We’re fickle creatures really: the number one way to motivate us to workout is a shiny new athleisure look. And yes, better health and all that is obviously an incentive too. But back to the clothes! Just like you need your daytime staples and nighttime showstoppers, what you wear for one activity will not always be appropriate for another.
Consider this your gym wear cheat sheet, in which we’ve done everything but the actual workout for you.
The beauty of these forms of movement is that minimal activewear is required. In most cases, you won’t even need footwear; hence taking classes before or after work is ideal. Who can argue with just throwing an easily foldable top/t-shirt, sports bra and leggings into their bag?
As there’s minimal sweating involved (unless you’ve a penchant for hot yoga) usually a tank in organic cotton or any kind of natural fabric will suffice. Generally speaking, a lot of people like something that’s airy and breathable, so look for details like low-cut sides or a scooped back.
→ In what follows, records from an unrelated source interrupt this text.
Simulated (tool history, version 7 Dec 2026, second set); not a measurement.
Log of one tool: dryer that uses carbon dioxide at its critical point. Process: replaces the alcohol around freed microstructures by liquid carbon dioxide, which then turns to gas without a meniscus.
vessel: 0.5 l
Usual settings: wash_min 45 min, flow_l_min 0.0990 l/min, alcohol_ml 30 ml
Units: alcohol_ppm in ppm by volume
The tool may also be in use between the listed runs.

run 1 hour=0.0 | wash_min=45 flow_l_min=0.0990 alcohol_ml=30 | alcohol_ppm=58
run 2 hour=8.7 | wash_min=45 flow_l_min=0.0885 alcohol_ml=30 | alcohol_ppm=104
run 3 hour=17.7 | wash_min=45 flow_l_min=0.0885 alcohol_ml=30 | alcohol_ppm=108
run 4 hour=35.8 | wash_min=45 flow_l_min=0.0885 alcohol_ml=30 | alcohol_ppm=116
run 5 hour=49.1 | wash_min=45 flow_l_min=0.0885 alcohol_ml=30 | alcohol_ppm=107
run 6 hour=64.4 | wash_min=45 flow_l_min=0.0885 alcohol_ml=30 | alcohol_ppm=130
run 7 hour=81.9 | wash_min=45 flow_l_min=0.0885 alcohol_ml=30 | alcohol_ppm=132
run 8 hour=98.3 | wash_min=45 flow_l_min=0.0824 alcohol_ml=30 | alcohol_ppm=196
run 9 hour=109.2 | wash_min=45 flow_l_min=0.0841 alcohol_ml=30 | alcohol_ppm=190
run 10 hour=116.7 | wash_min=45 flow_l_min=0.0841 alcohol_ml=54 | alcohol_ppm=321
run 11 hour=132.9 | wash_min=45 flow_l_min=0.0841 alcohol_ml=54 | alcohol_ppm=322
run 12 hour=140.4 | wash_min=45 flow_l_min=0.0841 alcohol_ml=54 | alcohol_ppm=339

Leggings-wise, for the past few years I have had an unwavering love for pairs by Girlfriend Collective. The fact that they’re made from recycled water bottles and produced in ethical factories is what first piqued my interest, but their insane softness and comfortably high-waisted fit sealed the deal. While they don’t currently ship their full collection (which goes up to size 6XL) to Ireland, you can order certain pieces from Reformation.
If you’re devoted to reformer Pilates or barre classes, remember that Amazon.co.uk is hard to beat for grippy socks.
Now we’re warming up. The premise of most gym or boutique fitness classes involves breaking a sweat. While comfort is key, we’re not talking raggedy old boyfriend tees here. Something that toes the line between not baggy and not too tight is the aim of the game here. Think: something that you’ll be OK jumping, squatting and (perhaps) crawling in.
Cotton isn’t the best idea. Remember getting into a pool with a t-shirt as a kid? You don’t want to replicate that feeling as a sweat-soaked adult. A gym top with mesh features or split hems is a good option, as it won’t trap perspiration.
High-waisted leggings are both flattering and practical for the many movements involved in a typical group fitness class. Look for extras like mesh behind the knee, sweat-wicking fabric and fast-dry options to keep you cool as a cucumber even when the cardio is making you want to cry.
If you’re going to go HAM in a HIIT class, you need a shoe that works as hard as you do. While a traditional running shoe isn’t ideal, something light with cushion and support is still necessary.
I don’t know about you, but one class that’s sure to bring the heat for me is an indoor cycling one. Anything that promises ventilation should be top of your to buy list.
While spinning is lower impact on the body, a supportive sports bra is still a requisite. I probably don’t need to explain why, but for spin rookies, let it be known that a typical class involves your body bouncing up and down in the saddle like you’re on a space hopper. Protect your boobs.
If you’re so inclined, a pair of capri leggings are a great option to keep your hard-working, quick-moving legs as minimally restricted as possible.
Again, no matter your fitness level, sweating is on the agenda here. A tank or crop top in performance-wear fabric that wicks away moisture will leave you comfortable as you finish your last hill climb.
When it comes to running, virtually the only cost involved is what you spend on your gear. It’s wise to invest in shoes from a reputable brand and preferably in a gait analysis assessment in order to determine the best fit for your foot rotation.
Considering it was only invented in 1977 (!!!) a supportive sports bra is also a non-negotiable for female runners. There can be a bit of trial and error required when it comes to finding the quintessential shape and style for your body type, but if you’ve ever wondered what brands some of the world’s leading Olympians and marathon runners swear by, look no further than this article.
While many female runners opt for shorts, thanks to Irish temperatures, running tights are usually more necessary. Look for sweat wicking material and a snug fit, rather than ones that are skin tight.